How to implement CKAN: real case of the Aragon Open Data portal
Fecha del documento: 25-11-2020

Aragon Open Data is one of the most active open data initiatives on the Spanish scene. In addition to the implementation, management and maintenance of an interoperable data catalogue, since its inception Aragon Open Data has carried out actions to bring the culture of open data closer to citizens, companies and all types of organisations. These initiatives include the development of services to offer the data and facilitate its reuse in a simple way such as Aragopedia, Open Social Data or the recent Aragón Open Data Focus (more information available in this interview).
Given the knowledge that they hold, it is not surprising that they have begun to develop educational materials and technological articles with the aim of explaining how they have deployed different solutions to respond to the needs of localisation, access and reuse of the different sets of data.
Below is one such material, which focuses on explaining how they have implemented the CKAN software solution to improve the availability of data on the portal.
CKAN as an open data management software solution in a real case for the Aragon Open Data portal
CKAN is a free, open-source platform developed by the Open Knowledge Foundation for publishing and cataloguing data collections. Due to its free and open nature, as well as its rapid implementation, it has become a worldwide reference for the opening of data.
Since its birth in 2012, Aragon Open Data has bet on CKAN technology for the management of its open data system. The document "CKAN, cornerstone for the management of an open data system" shows us how its architecture works and serves as an example for other initiatives that want to implement a platform of this type.

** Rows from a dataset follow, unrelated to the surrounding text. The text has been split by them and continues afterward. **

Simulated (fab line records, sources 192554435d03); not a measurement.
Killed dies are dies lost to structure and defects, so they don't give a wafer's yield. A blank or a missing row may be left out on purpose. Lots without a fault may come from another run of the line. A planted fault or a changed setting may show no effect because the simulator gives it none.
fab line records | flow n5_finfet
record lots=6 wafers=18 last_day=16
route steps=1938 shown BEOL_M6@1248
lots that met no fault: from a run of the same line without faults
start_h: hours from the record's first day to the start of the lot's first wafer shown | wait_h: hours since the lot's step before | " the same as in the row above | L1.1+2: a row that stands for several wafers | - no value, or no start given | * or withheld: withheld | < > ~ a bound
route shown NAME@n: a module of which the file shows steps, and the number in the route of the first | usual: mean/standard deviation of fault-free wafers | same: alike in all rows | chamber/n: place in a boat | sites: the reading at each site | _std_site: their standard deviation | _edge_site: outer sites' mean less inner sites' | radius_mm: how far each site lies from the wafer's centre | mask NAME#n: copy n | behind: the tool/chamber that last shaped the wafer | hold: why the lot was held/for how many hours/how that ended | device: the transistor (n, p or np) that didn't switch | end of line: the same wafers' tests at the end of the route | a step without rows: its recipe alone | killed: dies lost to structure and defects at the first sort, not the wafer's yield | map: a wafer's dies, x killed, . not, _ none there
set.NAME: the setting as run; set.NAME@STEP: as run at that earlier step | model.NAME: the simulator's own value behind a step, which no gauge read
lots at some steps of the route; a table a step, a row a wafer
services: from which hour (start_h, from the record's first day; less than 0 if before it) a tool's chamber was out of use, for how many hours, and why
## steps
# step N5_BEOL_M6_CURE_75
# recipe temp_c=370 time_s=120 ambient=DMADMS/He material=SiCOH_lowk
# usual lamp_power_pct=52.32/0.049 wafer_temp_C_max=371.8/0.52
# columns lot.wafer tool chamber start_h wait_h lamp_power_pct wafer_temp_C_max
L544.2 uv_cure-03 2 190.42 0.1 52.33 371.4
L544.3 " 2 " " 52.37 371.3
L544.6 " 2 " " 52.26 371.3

The document describes the challenges they encountered when migrating the original platform to a higher version and how they solved it by building a client application. This process resulted in the current architecture of the portal, which is shown in the figure below:
The CKAN backend is developed entirely in Python, with its own Javascript front end, and allows the deployment of a layer of services that can be managed from an API, and the use of base plugins or extensions that provide additional functionalities to the platform. CKAN is supported by a PostgreSQL database, where the datasets it houses, its resources and other metadata required for the operation of the platform are stored, and makes use of Solr, a search engine that helps to speed up the location and availability of the datasets.
In addition to explaining this architecture, the document discusses the functionalities and extensions used in the customised CKAN instance, and how the set of components integrated into the platform: Angular, NodeJS, PostgreSQL and Solr coexist to provide data sets that are the basis for the development of open data services and solutions such as Presupuestos de Aragón or the already mentioned Aragón Open Data Focus.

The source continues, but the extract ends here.